IRVING, Texas -- The Dallas Cowboys are ready to put a "No trespassing" sign on the Super Bowl.
The best team that money can buy considers the Super Bowl its home away from home.
After the Cowboys qualified for the Super Bowl for the third time in four years by bashing the Green Bay Packers, 38-27, in the NFC title game at Texas Stadium yesterday, they treated the return as a homecoming.
Wide receiver Michael Irvin, who caught two touchdown passes from Troy Aikman, said, "Fellows, we're going home. We're not going to the Super Bowl, we're going home. We let somebody buy our house last year. Now I'm going home. I'm going to check the lease, see if they left it dirty. Where we're going is home. Period. That's where we belong."
The Cowboys will play the Pittsburgh Steelers in Super Bowl XXX in Phoenix on Jan. 28, but they consider that a coronation.
Because the NFC champion has won the Super Bowl 11 straight years, cornerback Deion Sanders had no doubt that the team will make it 12 straight.
"I deal with facts," Sanders said. "What are the stats?"
The victory was vindication for owner Jerry Jones -- who spent a record $62 million on his player payroll -- and coach Barry Switzer, who has had a caretaker image since replacing Jimmy Johnson two years ago.
"It has its own aura about it," Jones said of the Super Bowl trip. "It reminds me of the first time we went."
Irvin strongly defended Switzer.
"He's gone to back-to-back NFC championship games and you still say the man can't coach. He can't do this. He can't do that. Barry gets no pops [credit], no pops whatsoever. I want to hear it now. Somebody write it tomorrow. Please. Give this man a little credit. He deserves it," he said.
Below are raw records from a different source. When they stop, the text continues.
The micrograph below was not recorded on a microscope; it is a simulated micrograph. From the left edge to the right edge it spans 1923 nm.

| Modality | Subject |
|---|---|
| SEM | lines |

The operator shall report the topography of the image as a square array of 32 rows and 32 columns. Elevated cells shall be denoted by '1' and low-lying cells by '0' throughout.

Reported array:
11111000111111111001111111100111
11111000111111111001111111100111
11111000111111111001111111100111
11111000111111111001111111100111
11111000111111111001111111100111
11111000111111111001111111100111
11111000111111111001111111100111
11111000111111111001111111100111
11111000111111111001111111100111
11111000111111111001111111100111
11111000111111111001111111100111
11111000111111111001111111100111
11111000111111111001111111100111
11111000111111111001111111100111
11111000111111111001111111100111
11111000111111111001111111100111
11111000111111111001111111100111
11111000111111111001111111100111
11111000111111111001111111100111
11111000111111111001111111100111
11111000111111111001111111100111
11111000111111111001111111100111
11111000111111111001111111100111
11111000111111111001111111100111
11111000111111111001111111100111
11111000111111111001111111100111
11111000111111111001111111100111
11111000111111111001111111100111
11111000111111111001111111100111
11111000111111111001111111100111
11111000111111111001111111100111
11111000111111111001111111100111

Switzer brushed off his critics.
"You always have critics. I'll continue to have them. I've never been to the big one before. They tell me it's a lot of fun. I'm looking forward to the opportunity," he said.
This one wasn't easy for the Cowboys, though.
The underdog Packers actually led 27-24 going into the final quarter before the Cowboys put the game away with two fourth-period touch downs by Emmitt Smith. That gave him three for the game, and he finished with 150 yards on 35 carries.
After the Cowboys marched 90 yards in 14 plays to take a 31-27 lead, Larry Brown picked off a Brett Favre pass to set up the clinching touchdown.
"I'm glad it struck midnight," Irvin said. "Cinderella, go home."
The Packers tried to single-cover Irvin at times, but it backfired as he caught seven passes for 100 yards and two touchdowns.
It was the sixth straight time during the past three years that the Packers have lost at Texas Stadium, including playoff losses the past three years.
But this one left a sour taste for the Packers because the game was filled with scuffles and Erik Williams knocked Packers defensive tackle John Jurkovic out of the game with a block behind his knees.
In the third period, Frank Winters of the Packers was penalized for pushing Chad Hennings. A few plays later, Leon Lett was penalized for retaliating against Winters.
Cowboys linebacker Dixon Edwards, who got a penalty for hitting Keith Jackson out of bounds, explained all the mayhem by saying, "It was because it was for the Super Bowl. Guys get heated during the game."
The Cowboys dominated the first half, but led only 24-17 at halftime because Green Bay stayed in the game with a pair of big plays.
The first was a 73-yard touchdown pass from Favre to Brooks, who beat Larry Brown and then outraced him to the end zone.
That touchdown cut the Cowboys' lead to 14-10 and Antonio Freeman, of Baltimore, set up their next score with a 39-yard punt return. The Packers gained 15 more yards when John Jett was penalized 15 yards for dragging Freeman down by his face mask.
Two plays later, Keith Jackson caught a 24-yard touchdown pass from Favre to give the Packers a 17-14 lead.
But the Cowboys came back with a 34-yard Chris Boniol field goal.
Smith then scored on a 1-yard run with 24 seconds left in the first half to climax a 99-yard drive in 11 plays.
The Packers seemed to have a chance for an upset when they scored 10 points in the third period on Chris Jacke's 37-yard field goal and Favre's 1-yard pass to Brooks that climaxed a 79-yard drive.
But after the Cowboys reeled off a 90-yard drive of their own to take the lead, Favre threw the interception to Brown that turned the game.
Favre said, "I saw Mark Ingram looking at me. He wasn't the primary receiver, but he was looking at me. I thought he was
going to stop. Larry had his back turned when I threw the ball. Then he turned around and made the play. Turnovers were costly."
The Cowboys and Steelers will now be trying to tie the record San Francisco set last year when it became the first team to win five Super Bowls. The matchup will be the first time the same two teams have met three times in the Super Bowl.
Dallas will be attempting to become the first team to win three Super Bowls in a four-year span. Pittsburgh won four times in a six-year span in the 1970s.
Defensive lineman Chad Hennings said, "There's no comparison between this win and our previous NFC championships. This one is so much sweeter because of all the adversity we faced this year."